EXHIBIT 5.1

                               December 11, 1998

Board of Directors
McLeodUSA Incorporated
McLeodUSA Technology Park
6400 C Street, SW, P.O.Box 3177
Cedar Rapids, IA 52406-3177


Ladies and Gentlemen:

          We are acting as special counsel to MeLeodUSA Incorporated, a Delaware
corporation (the "COMPANY"), in connection with its registration statement on 
Form S-4 (the "REGISTRATION STATEMENT") filed with the Securities and Exchange 
Commission relating to the proposed offering of up to 1,295,000 shares (the 
"SHARES") of the Company's Class A common stock, par value $.01 per share (the 
"MCLEODUSA CLASS A COMMON STOCK"), to shareholders of Dakota Telecommunications 
Group, Inc., a Delaware corporation ("DTG"). The Shares are being offered in 
connection with that certain merger (the "MERGER") of West Group Acquisition 
Co., a newly formed Delaware corporation and wholly owned subsidiary of the 
Company ("MERGER SUB"), with and into DTG, as contemplated by the terms of that 
certain Agreement and Plan of Merger among the Company, Merger Sub and DTG dated
as of October 27, 1998 (the "MERGER AGREEMENT"). This opinion letter is 
furnished to you at your request to enable you to fulfill the requirements of 
Item 601(b)(5) of Regulation S-K, 17 C.F.R (S) 229.601(b)(5), in connection with
the Registration Statement.

          For purposes of this opinion letter, we have examined copies of the 
following documents:

          1.   An executed copy of the Registration Statement.

          2.   The Amended and Restated Certificate of Incorporation of the
               Company, as certified by the Secretary of State of the State of
               Delaware on October 22, 1998 and by the Secretary of the Company
               on the date hereof as then being complete, accurate and in
               effect.

          3.   The Amended and Restated Bylaws of the Company, as certified by
               the Secretary of the Company on the date hereof as then being
               complete, accurate and in effect.

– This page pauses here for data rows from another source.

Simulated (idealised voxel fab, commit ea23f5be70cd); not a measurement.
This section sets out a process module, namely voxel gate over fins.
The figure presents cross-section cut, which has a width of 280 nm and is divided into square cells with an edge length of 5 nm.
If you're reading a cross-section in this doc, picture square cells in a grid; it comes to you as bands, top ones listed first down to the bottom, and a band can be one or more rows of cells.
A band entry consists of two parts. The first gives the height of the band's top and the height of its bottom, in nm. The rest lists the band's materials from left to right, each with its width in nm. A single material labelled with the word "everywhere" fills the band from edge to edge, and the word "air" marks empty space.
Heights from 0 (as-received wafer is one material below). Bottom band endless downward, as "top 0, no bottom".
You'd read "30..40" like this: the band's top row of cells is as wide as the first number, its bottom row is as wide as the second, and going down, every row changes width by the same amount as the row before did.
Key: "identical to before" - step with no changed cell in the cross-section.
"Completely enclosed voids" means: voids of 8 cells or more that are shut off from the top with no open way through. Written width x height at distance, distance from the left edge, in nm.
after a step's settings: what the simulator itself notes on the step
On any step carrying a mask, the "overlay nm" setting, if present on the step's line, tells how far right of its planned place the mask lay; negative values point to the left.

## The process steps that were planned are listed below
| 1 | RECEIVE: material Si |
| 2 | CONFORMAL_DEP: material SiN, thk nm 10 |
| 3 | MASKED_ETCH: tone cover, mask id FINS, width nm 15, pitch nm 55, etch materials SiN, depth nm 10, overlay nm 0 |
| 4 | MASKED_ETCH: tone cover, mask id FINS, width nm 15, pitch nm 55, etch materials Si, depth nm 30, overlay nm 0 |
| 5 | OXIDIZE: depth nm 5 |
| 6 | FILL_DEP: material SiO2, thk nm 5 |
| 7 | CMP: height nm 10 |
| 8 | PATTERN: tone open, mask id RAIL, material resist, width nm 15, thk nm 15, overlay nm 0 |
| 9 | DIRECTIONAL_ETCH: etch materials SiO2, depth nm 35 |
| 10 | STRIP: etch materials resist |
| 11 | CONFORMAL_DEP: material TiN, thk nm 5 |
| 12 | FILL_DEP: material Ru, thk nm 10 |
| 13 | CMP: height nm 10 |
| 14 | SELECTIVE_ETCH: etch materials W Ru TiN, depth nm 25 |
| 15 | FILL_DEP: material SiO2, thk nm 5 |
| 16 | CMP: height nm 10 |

          4.   An executed copy of the Merger Agreement.

          5.   Resolutions of the Board of Directors of the Company adopted on
               October 22, 1998, as certified by the Secretary of the Company on
               the

 
               date hereof as then being complete, accurate and in effect,
               relating to the issuance of the Shares and arrangements in
               connection therewith.

          In our examination of the aforesaid documents, we have assumed the 
genuineness of all signatures, the legal capacity of natural persons, the 
authenticity, accuracy and completeness of all documents submitted to us, and 
the conformity with the original documents of all documents submitted to us as 
certified, telecopied, photostatic, or reproduced copies. This opinion letter is
given, and all statements herein are made, in the context of the foregoing.

          This opinion letter is based as to matters of law solely on the 
General Corporation Law of the State of Delaware. We express no opinion herein 
as to any other laws, statutes, regulations, or ordinances.

          Based upon, subject to and limited by the foregoing, we are of the 
opinion that following (i) effectiveness of the Registration Statement, (ii) the
consummation of the Merger and the issuance of the Shares pursuant to the terms 
of the Merger Agreement and (iii) receipt by the Company of the consideration 
for the Shares specified in the resolutions of the Board of Directors, the 
Shares will be validly issued, fully paid and nonassessable under the General 
Corporation Law of the State of Delaware.

          We assume no obligation to advise you of any changes in the foregoing 
subsequent to the delivery of this opinion letter. This opinion letter has been 
prepared solely for your use in connection with the filing of the Registration 
Statement on the date of this opinion letter and should not be quoted in whole
or in part or otherwise be referred to, nor filed with or furnished to any
governmental agency or other person or entity, without the prior written consent
of this firm.

          We hereby consent to the filing of this opinion letter as Exhibit 5.1 
to the Registration Statement and to the reference to this firm under the
caption "Legal Matters" in the prospectus constituting a part of the
Registration Statement. In giving this consent, we do not thereby admit that we
are an "expert" within the meaning of the Securities Act of 1933, as amended.


                                        Very truly yours,

                                        /s/ Hogan & Hartson LLP

                                        HOGAN & HARTSON L.L.P.